Luke George: Yeah, for sure. Well, I think, you know, it's like you guys in the student fund, you like research a stock. It was really just researching what this organization even does. So it kind of come in with a certain level of expectations of kind of the role, sort of, you know, what were they hiring for? Like what were the responsibilities of the analyst? But then come in with questions I had about their investment program just so I can get a better understanding, you know, of what they do and if I fit into the role and if it was a role that, you know, I could learn a lot and progress a lot out of school.
Robert Morier: What's something— just as a quick follow-up, what's something that you're doing today as part of your day-to-day that you had no idea you'd be doing? It was not nearly close to the job description.
Luke George: Well, I never thought about the travel involved. So like, that's been pretty cool. So like I'm planning a trip in June to go to London. We have a couple of hedge fund investments out there so that, you know, I probably wouldn't have pictured myself 3 years ago when I was in your guys' spot going out to London to, you know, do due diligence on hedge funds. So that's something I would say.
Robert Morier: That's wonderful. Thank you so much. Thank you for coming up. I wanted to make sure we got you on camera and recorded as well as part of Craig's, especially being a WVU alumni. So we're going to ask Ann Marie to come up quickly. Professor Ann Marie Hibbert, professor and chair of the Department of Finance here at West Virginia University. I'm assuming that a lot of the students in this audience look familiar to you.
Annmarie Hibbert: They do.
Robert Morier: They do. So as you're looking at these familiar faces and you're thinking about what they heard today from these two veteran institutional investors, what are some of their comments that you also heard that you would stress to them?

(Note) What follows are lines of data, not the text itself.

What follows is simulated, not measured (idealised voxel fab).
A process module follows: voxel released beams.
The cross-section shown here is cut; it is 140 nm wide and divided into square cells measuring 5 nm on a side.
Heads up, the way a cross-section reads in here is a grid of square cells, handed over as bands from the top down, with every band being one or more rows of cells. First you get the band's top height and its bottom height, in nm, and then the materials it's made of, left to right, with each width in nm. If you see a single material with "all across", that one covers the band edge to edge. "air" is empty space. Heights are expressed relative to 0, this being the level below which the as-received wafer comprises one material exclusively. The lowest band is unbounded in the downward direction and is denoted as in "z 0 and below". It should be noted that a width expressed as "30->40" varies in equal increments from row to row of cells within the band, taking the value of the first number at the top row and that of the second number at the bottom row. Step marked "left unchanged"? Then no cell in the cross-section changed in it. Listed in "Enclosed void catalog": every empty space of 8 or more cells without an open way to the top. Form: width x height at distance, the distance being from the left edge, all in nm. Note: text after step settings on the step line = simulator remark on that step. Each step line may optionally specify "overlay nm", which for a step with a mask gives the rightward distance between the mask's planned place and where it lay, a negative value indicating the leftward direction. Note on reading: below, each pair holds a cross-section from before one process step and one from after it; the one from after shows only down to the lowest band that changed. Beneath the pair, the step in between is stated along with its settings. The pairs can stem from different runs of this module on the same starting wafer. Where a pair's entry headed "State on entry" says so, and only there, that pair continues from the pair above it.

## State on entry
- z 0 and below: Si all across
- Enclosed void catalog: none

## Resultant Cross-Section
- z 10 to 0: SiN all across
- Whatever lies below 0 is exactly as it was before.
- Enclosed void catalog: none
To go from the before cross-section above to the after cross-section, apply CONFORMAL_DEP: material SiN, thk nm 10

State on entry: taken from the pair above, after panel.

Annmarie Hibbert: Okay, some of the things that I think are very important for them to remember is, for example, fit when they're looking, when they're seeking jobs. Not just thinking about what the employers need in terms of fit, but is that a good fit for them? The growth mindset, because that's one thing that I try to inspire students to always think about. So I'm glad you mentioned that, Jim, that they need to continuously have a growth mindset, asking questions, being willing to put in the work, as the dean said, more working more than everybody else, because that's how they'll build a career.
Robert Morier: What's the advice that you give to students to help work those muscles, that growth mindset muscle? You mentioned asking questions, but what else? I always think about when we teach leadership or we teach entrepreneurship, easier said than done sometimes.
Annmarie Hibbert: Okay, I'll use the example of like one of our student organizations that started just, just over a year ago. We had freshmen who came in here in their first year wanting to start an organization because not being a target school, we don't get some of these big banks on campus. And they came and they're like, we want to prepare ourselves better so that so that these big banks can look at us. That sort of initiative, seeing it in first-year students and seeing how they've expanded. They reach out to alums. Talk about network. Who was it that said networking is important? I don't tell them who to reach out to. They look at the bios and reach out to, you know, Mountaineers always want to hear from their fellow Mountaineers. So these are some of the things I'm seeing in them. So I'm able to give them the lead and let them go out and grow those muscles.
Robert Morier: That's wonderful. Your dinner recommendation?
Annmarie Hibbert: Oh, what's my dinner recommendation? That's a hard one. I recently went to Oliveira's Cafe and I like that one. I really like Oliveira's Cafe. It was good.
Robert Morier: Oliveira's. Well, thank you so much. Thank you for being here. Well, Brant Hammer, a professor and faculty advisor for the Student Managed Investment Fund. One of our favorite parts of this series when we go on the road is speaking to the folks who run the investment fund, the students as well as the faculty advisors who put in the work and help those students get that experience. Tell us a little bit about the investment fund here.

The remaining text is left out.